|

In Bhutan, Gross National Happiness supercedes GNP, cigarettes are illegal, murder is unheard of and no one smashes a bug because it could be their grandmother

My stomach turns to soft Jell-O as I catch a glimpse of earth’s highest peaks through the cloud cover. I quickly take a photo from my window seat hoping it doesn’t disappear just yet. The clouds are fluid this February morning. A soft voice on the PA announces our descent into Paro Airport. The pilot maneuvers the Airbus along a deep, narrow valley, banking crazily near precipices close enough to touch. I hold my breath. The landing strip is nowhere in sight.

Suddenly, the airport appears, much to my relief, and the plane lands gently on the tarmac. I espy from the window a red carpet quickly rolled out, and a frail, elderly lady with cooing attendants is escorted from the aircraft. There is much bowing and affectionate hugging by the welcoming assemblage. Someone onboard whispers “the Queen Mother” with deep reverence. The royal posse is hurriedly whisked away while the rest of us commoners disembark from the Drukair jet – the only international airline operating in the country. We are in the Kingdom of Bhutan, where Gross National Happiness supersedes GNP; where the monarchy is benevolent and enlightened; where cigarettes are illegal; where murder is unheard of and no one smashes a bug because it could be their grandmother; where all produce is organic; and where there is a heavy tariff on tourists to keep riffraff out.

Welcome to Shangri-La.

After landing formalities, we are off to Thimphu, the nation’s capital. Along the way, we stop at an extraordinary structure, a suspended iron chain bridge built by a 14th century Tibetan saint. Uncertain of its strength, we gingerly step on the ancient bridge festooned with colorful prayer flags. It sways with each of step. I avert my eyes from the raging river below. Crossing the bridge is clearly not for anyone
with acrophobia.

It is nearly twilight in frigid Thimphu and there is much to see and do. We pay our respects at a small temple. A young nun shows us how to offer gifts to Buddha and demonstrates the fine art of Tibetan long horn blowing. We go take a look at Bhutan’s national animal, a weird moose-gnu-goat creature called the takin. We stroll through the darkened streets, and from a promontory, we are shown the city’s great fortress monastery, the Thimphu Dzong. We then have a Bhutanese dinner of ema datshi, an intensely spicy yak cheese stew poured over everything, giving sparkle to otherwise bland fare. Our first night is filled with amazement at the strange sights and sounds of this magical Himalayan city.

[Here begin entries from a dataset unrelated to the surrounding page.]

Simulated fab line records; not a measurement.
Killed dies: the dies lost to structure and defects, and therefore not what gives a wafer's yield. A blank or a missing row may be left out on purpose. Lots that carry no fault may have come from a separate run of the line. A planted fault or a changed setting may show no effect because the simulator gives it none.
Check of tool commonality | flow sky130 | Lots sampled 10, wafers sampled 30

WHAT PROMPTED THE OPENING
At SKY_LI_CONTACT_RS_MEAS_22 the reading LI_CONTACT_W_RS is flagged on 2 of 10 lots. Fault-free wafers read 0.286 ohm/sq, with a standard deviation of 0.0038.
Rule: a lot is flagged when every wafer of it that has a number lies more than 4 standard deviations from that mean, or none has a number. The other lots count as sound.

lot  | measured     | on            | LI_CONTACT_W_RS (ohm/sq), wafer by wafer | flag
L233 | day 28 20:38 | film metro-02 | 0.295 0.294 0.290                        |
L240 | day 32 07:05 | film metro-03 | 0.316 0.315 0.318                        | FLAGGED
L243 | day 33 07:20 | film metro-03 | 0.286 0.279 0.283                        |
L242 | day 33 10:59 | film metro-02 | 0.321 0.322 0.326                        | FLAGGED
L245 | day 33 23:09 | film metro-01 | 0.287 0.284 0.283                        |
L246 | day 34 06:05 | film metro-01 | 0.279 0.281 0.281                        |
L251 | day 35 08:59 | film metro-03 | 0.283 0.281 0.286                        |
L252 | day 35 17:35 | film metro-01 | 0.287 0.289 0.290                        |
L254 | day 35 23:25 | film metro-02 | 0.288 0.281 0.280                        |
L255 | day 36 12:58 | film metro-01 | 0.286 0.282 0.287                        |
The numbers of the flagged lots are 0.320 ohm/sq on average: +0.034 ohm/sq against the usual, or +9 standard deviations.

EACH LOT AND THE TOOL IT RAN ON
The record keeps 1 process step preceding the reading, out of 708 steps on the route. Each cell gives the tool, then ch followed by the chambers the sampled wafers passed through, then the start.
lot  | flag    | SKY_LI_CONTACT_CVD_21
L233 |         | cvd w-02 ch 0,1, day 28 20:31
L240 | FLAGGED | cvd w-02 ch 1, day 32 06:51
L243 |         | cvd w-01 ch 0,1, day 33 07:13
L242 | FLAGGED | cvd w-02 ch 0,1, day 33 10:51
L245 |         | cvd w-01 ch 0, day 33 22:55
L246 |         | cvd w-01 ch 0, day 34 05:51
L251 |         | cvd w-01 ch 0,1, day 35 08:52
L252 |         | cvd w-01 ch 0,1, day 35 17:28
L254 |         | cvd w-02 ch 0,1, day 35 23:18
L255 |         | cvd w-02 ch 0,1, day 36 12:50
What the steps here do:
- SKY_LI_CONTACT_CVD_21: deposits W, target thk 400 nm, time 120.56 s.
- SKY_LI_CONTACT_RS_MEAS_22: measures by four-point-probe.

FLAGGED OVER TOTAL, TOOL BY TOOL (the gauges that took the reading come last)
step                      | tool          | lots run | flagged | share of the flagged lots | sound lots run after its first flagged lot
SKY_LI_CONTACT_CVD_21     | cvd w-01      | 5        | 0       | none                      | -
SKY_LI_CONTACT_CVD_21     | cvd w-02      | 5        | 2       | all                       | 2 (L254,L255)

The next day, before heading to Punakha Valley, we circumambulate the National Memorial Chorten along with hundreds of devotees, who start their day walking round and round this holy site. The walk is meditative. There are old men with prayer beads enjoying the sunshine; women out on the lawn cleaning brass oil lamps by the hundreds; children chasing pigeons. There are colossal prayer wheels off to one side of the pagoda that whirl at the slightest touch.

Driving on the twisting, dusty national road, we climb higher toward the snow-covered Dochula Pass, 10,000 feet above sea level. We stop on the chorten-covered summit (110 to be exact) to admire the view. In the distance are the mighty Bhutanese Himalayas. These towering massifs are sacred and said to be the thrones of the gods. It is off limits to climbers, leaving them pristine and unblemished by the footsteps of man.
Everyone on the tour bus is dopey from the altitude, and on the way down to the valley, we are quiet. Lunch in Sopsokha quickly revives us, enough for a 30-minute walk through small villages and rice paddies to visit Chime Lhakhang monastery. This tranquil monastery, dedicated to the mad monk Lama Drukpa Kunley, is quite astonishing. Life-like phallic symbols representing this beloved saint are everywhere. It is sold at handicraft stores in all sizes. It is painted on the sides of houses throughout the village to ward off evil. Many childless women come here to be blessed by the abbot with a tap on the head with a wooden dildo. No need to be shy here. It’s part of the tradition.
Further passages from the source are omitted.